Getting a new embroidery machine can be an exciting time for a crafter who is looking for ways to expand their sewing skills. What you may find once it is time to take the machine out of the box is that learning how to set up an embroidery machine is a lot more intimidating than you expected. This is the point where you have to start making decisions about embroidery designs, which thread to use, and what material is best. The process of embroidery is automated, but the choices you make prior to the actual embroidery process will determine how successful you are at your new craft.
Step #1: Get to Know Your Embroidery Machine
There are many brands and models of embroidery machines and each differs to some degree. If your machine is brand new and comes with a guide, this is a good place to start with setting it up. It will let you know which foot to use for the embroidery and how to go about loading designs to the machine. Not all designs are compatible with all machines and some won’t fit the embroidery hoops that are compatible with your machine.
There are many YouTube videos demonstrating the setup and use of a number of the most popular embroidery machines sold and used today. For many, seeing a visual demonstration makes it much easier to understand the different parts of the machine and how to use them. It’s also a good way to learn how to thread the machine; often one of the most complicated feats when using a new sewing machine of any kind!
Step #2: Select the Right Needle and Thread
Embroidery needles range in size from 60/8 to 120/19 with the numbers on the lower end being the finer, more flexible ones and those on the upper end of the range being heavy-duty. The higher number refers to the diameter of the shaft in millimeters and the lower number represents the number assignment according to the U.S. system.
The right needle for the job depends on the type of fabric and thread being used. The size and sharpness of the needle determine how the point goes through the fabric and how big the hole is that it makes. The idea is to choose a needle that will penetrate the fabric easily without doing any damage to the fabric or putting too much stress on the needle. The basic types of needles are:
· Universal – These needles usually work well with most fabrics including both wovens and knits. They have a ballpoint tip that is tapered so that it goes through the fabric easily. While these needles might be considered “standard”, there are some projects that require a different type of needle.
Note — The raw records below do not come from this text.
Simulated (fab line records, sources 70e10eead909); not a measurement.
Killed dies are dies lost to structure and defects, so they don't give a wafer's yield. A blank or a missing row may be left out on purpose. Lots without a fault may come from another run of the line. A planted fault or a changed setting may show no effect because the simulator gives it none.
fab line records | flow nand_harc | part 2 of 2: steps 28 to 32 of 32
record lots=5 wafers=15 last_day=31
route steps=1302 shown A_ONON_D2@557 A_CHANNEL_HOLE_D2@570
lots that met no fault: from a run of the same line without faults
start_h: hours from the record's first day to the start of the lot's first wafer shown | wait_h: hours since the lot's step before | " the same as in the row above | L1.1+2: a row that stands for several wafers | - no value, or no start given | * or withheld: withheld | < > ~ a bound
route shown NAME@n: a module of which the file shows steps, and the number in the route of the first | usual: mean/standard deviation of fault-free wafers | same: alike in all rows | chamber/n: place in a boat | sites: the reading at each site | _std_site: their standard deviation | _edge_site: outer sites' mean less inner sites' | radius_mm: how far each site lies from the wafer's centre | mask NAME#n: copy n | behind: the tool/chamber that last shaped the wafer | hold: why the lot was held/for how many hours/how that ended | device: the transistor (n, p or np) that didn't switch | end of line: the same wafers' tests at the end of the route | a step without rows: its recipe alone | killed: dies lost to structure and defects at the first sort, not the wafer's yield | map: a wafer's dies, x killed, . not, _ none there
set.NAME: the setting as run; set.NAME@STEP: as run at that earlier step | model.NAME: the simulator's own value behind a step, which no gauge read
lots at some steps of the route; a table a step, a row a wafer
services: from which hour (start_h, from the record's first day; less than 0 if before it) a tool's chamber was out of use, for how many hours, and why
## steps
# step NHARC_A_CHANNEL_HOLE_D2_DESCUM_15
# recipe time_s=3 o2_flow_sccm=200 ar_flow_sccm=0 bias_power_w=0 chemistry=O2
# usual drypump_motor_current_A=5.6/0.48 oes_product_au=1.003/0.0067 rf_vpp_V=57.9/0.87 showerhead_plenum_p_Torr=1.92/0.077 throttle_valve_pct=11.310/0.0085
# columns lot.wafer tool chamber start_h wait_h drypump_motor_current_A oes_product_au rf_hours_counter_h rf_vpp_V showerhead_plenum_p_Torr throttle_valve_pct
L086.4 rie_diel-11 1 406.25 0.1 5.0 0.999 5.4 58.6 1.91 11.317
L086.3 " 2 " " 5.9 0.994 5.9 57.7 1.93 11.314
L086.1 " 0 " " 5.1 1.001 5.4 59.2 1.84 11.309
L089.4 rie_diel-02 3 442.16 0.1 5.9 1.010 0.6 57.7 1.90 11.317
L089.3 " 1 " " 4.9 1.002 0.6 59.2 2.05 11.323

· Sharp – Sharp needles have a sharper point that makes them ideal for penetrating heavier knit and woven fabrics as well as embroidery for lace or cardstock. Some sewers prefer sharp needles for a broad spectrum of projects because it makes a smaller hole in the fabric and results in well-defined embroidery patterns.
· Ball Point – This type of needle has a rounded point like that of a ball point ink pen. The idea behind these needles is to slip between the weave of the fabric instead of penetrating it. Many embroiderers recommend using these needles for knits to prevent damaging the fabric with holes or runs.
The needle and thread work together to create embroidery and they should be compatible for each type of project. Embroidery threads come in different weights and are made of a variety of materials including rayon, cotton, polyester, silk, and metallics. One common misconception about thread is that the higher the weight, the heavier the thread. In fact, a higher weight means that the thread is finer than one of a lower weight. Rayon thread that is 40-weight is considered the standard for embroidery.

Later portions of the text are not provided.